Statistics on payments – Data for 2009

13 September 2010

The European Central Bank (ECB) has today published the 2009 statistics on payments, which comprise indicators on access to and use of payment instruments and terminals by the public, as well as volumes and values of transactions processed through payment systems [1]. Statistics [2] have been published for each EU Member State, in addition to EU and euro area aggregates, and comparative statistics.

The main findings of the 2009 statistics on payments are the following:

  • The total number of non-cash payments in the EU, using all types of instruments, increased by over 4% to 82 billion in 2009 compared with the previous year. Card payments accounted for nearly 40% of all transactions, while credit transfers and direct debits accounted in equal shares for most of the remainder (over 26% each).
  • The corresponding total value of non-cash payments in the EU decreased by almost 16% to €227 trillion, resulting in a further decline – of almost 20% – in the average value per transaction, to €2,771. Credit transfers accounted for almost 90% of the total value, while the remainder was generated primarily by direct debits (7%) and cheques (slightly below 3%).
  • The total number of payment cards [3] in the EU was stable compared with 2008, at just under 726 million. This represented around 1.45 payment cards per EU citizen.
  • The number of automated teller machines (ATMs) available to the public increased by 2% to over 430,000 in 2009 compared with the previous year. This means that by the end of 2009 there were about 870 ATMs per million inhabitants in the EU.

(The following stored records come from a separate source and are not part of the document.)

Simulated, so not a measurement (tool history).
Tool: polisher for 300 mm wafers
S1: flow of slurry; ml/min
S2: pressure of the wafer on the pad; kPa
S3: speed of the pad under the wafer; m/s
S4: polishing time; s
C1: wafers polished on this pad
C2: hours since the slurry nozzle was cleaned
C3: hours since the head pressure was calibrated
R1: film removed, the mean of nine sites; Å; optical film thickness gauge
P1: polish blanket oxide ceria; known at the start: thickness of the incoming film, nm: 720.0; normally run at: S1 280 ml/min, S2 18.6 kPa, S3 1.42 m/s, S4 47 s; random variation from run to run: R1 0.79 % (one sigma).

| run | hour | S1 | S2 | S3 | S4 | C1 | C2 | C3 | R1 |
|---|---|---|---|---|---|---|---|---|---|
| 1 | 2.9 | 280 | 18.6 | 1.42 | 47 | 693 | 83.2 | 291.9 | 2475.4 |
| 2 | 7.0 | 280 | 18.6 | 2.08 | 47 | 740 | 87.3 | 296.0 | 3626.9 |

Further analysis of payment statistics: instruments and retail payment systems

As shown in Table 1, the relative importance of each of the main payment instruments in 2009 varied across countries. The largest differences were observed in credit transfers, where usage ranged from 10.9% in Portugal to 80.9% in Bulgaria. In addition, a tendency towards a decrease in the use of cheques in almost all countries is even clearer in 2009.

Selected payment trends in the EU over the ten years from 2000 to 2009, the period for which harmonised statistics are available, are presented in Chart 1.

The number of transactions carried out with all payment instruments [4] grew by 4.3% from 2008 to 2009, thus continuing the upward trend but at a slower pace than the average increase of 6.5% per year between 2000 and 2008. This pattern was also observed for card payments, credit transfers and direct debits, the respective annual growth rates of which in 2009 were 6.8%, 3.6% and 5.0%. The average growth rates for these instruments between 2000 and 2008 were somewhat higher, at 11.6%, 5.9% and 6.8%. The number of cheque transactions fell by over 7.5% in 2009. Although continuing the long-term decline in the use of this instrument, the number shows a faster decrease than in previous years, for which the average rate was 5.2% per year.

Retail payment systems

Retail payment systems in the EU handle mainly payments that are made by the public, with a relatively low value and urgency, using credit transfers, direct debits and cheques.

In 2009 there were 44 retail payment systems [5] in the EU as a whole, serving a total population of about 500 million. During that year, these systems processed around 38 billion transactions, with a total value of €26.4 trillion. 22 of these systems were located in the euro area and served a total population of 329 million. The euro area systems processed 26.9 billion transactions in 2009 (i.e. 71% of the EU total) with a value amounting to €16.4 trillion (i.e. 62% of the EU total).

There was a notable degree of concentration of the transactions processed in the retail payment systems of the EU in 2009. Among retail payment systems processing in euro, SIT/CORE (France) accounted for almost half (47%) of all transactions (27.3 billion). Similarly, among retail payment systems in the EU processing in other currencies, Bacs (United Kingdom) processed more than half (52%) of all transactions (10.8 billion). However, in terms of the value of transactions processed, the degree of concentration was much smaller.

Additional information

The full set of payment statistics can be downloaded from the Statistical Data Warehouse (SDW) on the ECB’s website at The “Reports” section of the SDW also contains pre-formatted tables with payment statistics for the last five years. The data are presented in the same format as in the former “Blue Book Addendum”, which is available in the “Statistics” section of the ECB’s website (

For detailed methodological information, including a list of all data definitions, refer to the “Statistics” section of the ECB’s website.

[1]Retail and large-value payment systems.

[2] For associated statistics on securities trading, clearing and settlement, please refer to the press release dated 29 July 2010 on the ECB’s website.

[3]Payment cards include all cards with a payment function: credit cards, debit cards and delayed debit cards.

[4]Excluding cash transactions.

[5]Including the three pan-European STEP2 retail systems of the EBA Clearing Company. A list of all (retail and large-value) payment systems covered by these payment statistics is given in the Statistical Data Warehouse on the ECB’s website.